Riot City Blues (Columbia) (RCA)

Even when Primal Scream didn't match the creative heights reached by Screamadelica's rave-worthy blissouts or the electro-punk of XTRMNTR, it never lacked self-confidence. After all, it coaxed (and kept) My Bloody Valentine's reclusive Kevin Shields out of hibernation and had the courage to embrace sinewy dark-wave long before it was hip again. But it's taken the U.K. band nearly two decades to produce an album as strident as Riot City Blues — i.e., its first album of guitarcentric rock that doesn't sound tentative or tired. Blues sounds like the result of an all-night whiskey bender spent listening to the Stones and Faces, a disc full of loosey-goosey blues jams jumpy with harmonica and shambling guitars. Lead-off track "Country Girl" marches forward with propulsive riffs and twitterpated mandolin, stomping highlight "Nitty Gritty" shakes its moneymaker for all it's worth, and the barnstorming bounce "We're Gonna Boogie" is just what it sounds like. Tellingly, though, the album's centerpieces are "Little Death" — a woozy, six-minute tune that's reminiscent of the spooky death rattles found on Primal Scream's 1997 disc, Vanishing Point — and "Dolls (Sweet Rock and Roll)," a glammy number closer in spirit to the Velvet Underground (mainly because of Bobby Gillespie's Lou Reed-like speak-sing delivery). Instead of trying to reinvent the wheel with each album, Primal Scream is becoming better at smudging their influences together as they age; the proof is in the enjoyable, irresistible Blues.

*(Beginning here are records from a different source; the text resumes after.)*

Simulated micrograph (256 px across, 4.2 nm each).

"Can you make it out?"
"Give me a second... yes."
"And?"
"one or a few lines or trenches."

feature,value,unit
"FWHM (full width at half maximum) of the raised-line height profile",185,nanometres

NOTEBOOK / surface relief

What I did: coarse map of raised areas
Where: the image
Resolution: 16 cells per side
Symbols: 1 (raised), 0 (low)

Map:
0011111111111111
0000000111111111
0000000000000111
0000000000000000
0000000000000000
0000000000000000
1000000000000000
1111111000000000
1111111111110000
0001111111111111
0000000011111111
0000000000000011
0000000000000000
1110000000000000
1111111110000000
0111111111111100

No one would ever accuse Kasabian of trying to invent anything; its 2004 debut more often than not sounded like XTRMNTR: The Sequel(though as imagined by the Stone Roses). The excellent, dancefloor-friendly Empire contains much of the same bombast and electro-swagger — check the squalling guitars that finish "Shoot the Runner" or vocalist Tom Meighan's anguished sneer throughout — that should be familiar to even casual Primal Scream fans. But Kasabian is best enjoyed when considered separate from its obvious influences; only then can one truly delve into and appreciate "Me Plus One" — a trippy synth stomp that's somewhat like the Happy Mondays without the lazy-itis — or "Sun/Rise/Light/Flies," a soaring, string-laden anthem that splits the difference between the Chemical Brothers and Oasis.